With their latest tax proposal, Democrats are going after an elusive target: U.S. billionaires, and their growing piles of untaxed investment gains.
More than $5 trillion is held by Americans worth at least $1 billion, according to the Bloomberg Billionaires Index. This exclusive group — more than 800 U.S. billionaires are now tracked by the index — has more than doubled its collective net worth in the last five years.
Yet as the wealth of America's billionaires soared, their tax bill didn't rise by the same extent. Under the rules, investment returns are only taxed when assets are sold, and the wealthy have the flexibility to only rarely sell, if ever.
For Democrats, that's a problem that requires a creative — some say outlandish — solution. Specifically, a "billionaire's tax," which would be an unprecedented annual levy on the investment gains of America's richest.
Some billionaires are outraged by the idea. "We should not be attacking wealthy people," hedge fund manager Leon Cooperman said. "Are we a capitalist nation or are we a socialist nation?"
"Eventually, they run out of other people's money and then they come for you," Elon Musk, the world's richest person, tweeted Monday evening. Musk's fortune has grown by $119 billion since the start of the year.
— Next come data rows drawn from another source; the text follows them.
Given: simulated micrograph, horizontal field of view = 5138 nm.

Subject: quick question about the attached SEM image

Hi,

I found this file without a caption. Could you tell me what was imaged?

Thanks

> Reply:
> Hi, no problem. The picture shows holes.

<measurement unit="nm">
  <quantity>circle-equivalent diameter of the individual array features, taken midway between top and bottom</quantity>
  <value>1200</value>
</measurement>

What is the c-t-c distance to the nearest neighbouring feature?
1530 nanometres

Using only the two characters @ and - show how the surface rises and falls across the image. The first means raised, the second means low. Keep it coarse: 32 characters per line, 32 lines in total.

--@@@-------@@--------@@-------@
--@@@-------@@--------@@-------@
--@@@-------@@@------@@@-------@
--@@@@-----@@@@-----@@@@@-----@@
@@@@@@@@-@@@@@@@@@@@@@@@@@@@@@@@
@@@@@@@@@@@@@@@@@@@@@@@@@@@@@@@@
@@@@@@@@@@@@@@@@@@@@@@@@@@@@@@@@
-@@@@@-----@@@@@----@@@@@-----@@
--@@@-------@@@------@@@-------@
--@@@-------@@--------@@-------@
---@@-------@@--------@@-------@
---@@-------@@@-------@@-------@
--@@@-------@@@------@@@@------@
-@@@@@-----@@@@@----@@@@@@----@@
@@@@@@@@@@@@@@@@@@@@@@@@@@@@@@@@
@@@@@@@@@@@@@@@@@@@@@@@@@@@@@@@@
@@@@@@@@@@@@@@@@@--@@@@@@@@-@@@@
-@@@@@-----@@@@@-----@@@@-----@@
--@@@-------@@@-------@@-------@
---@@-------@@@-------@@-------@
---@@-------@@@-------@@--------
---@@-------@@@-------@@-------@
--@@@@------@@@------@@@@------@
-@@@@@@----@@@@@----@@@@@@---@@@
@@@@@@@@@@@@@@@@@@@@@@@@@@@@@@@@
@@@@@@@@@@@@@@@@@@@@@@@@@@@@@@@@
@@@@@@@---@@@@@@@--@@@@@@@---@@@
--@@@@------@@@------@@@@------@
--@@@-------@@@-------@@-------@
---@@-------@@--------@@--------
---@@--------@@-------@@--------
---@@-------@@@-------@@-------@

An analysis last month by White House economists argued the wealthiest Americans are under-taxed when you take into account a broader definition of income that goes beyond the amounts reported to the Internal Revenue Service each year and includes unrealized gains.
The Council of Economic Advisers economists estimated the 400 richest families paid a rate of 8.2% on $1.8 trillion in income from 2010 to 2018.
Advocates of the proposal, which is being championed by Senate Finance Chair Ron Wyden of Oregon, say it would combat inequality by hiking the effective rate on billionaires, ensuring that the gains of the very wealthy are taxed more like the salaries of middle-class Americans.
Under current rules, the ultrarich can entirely avoid income taxes by holding assets until they die. If they need money — and many have far more than they could ever spend in a lifetime — they can borrow against their assets, a tax-avoidance strategy known as "buy, borrow, and die."
"Those three things get them out of paying taxes," Wyden said earlier this month. "Nurses and firefighters pay taxes every year, and under my plan, billionaires will, too."
Kyrsten Sinema, Leon Cooperman
The proposed tax wasn't Democrats' first choice, but it has gotten attention from policymakers in recent days after Senator Kyrsten Sinema, a moderate Democrat from Arizona, reportedly threw cold water on more traditional ideas to raise revenue, including an increase of the corporate tax rate.
In a CNN interview on Sunday, Treasury Secretary Janet Yellen took pains to distinguish a billionaire's tax — "a tax on unrealized capital gains of exceptionally wealthy individuals" — from a wealth tax, an idea for an annual levy on the fortunes of the wealthy that, as a candidate, Biden opposed.
Cooperman, 78, called the proposal "stupid," saying it turns the "tax structure upside-down," and fans the flames of class warfare. He said he supports an end to tax loopholes like the one for carried interest, which allows some private equity managers and venture capitalists to pay lower rates on one of their main forms of compensation.
Cooperman is worth $2.5 billion, according to the Bloomberg Billionaires Index, though he said that number is too low without elaborating.
Ultrarich Americans are currently under no obligation to disclose their net worth to anyone, including the IRS. That makes it difficult to gauge just how much a billionaire's tax would raise.
House Speaker Nancy Pelosi told CNN on Sunday that the proposal was still being drafted and was expected to raise $200 billion to $250 billion in revenue over 10 years. Estimates based on the Bloomberg rich list suggest the tax could raise far more than that, particularly if the wealth of the top 0.001% continues to surge.
The Bloomberg index estimates that U.S. billionaires have increased their total net worth by around $1.2 trillion, or 29%, in the last 12 months alone. The vast majority of that is in the form of unrealized gains.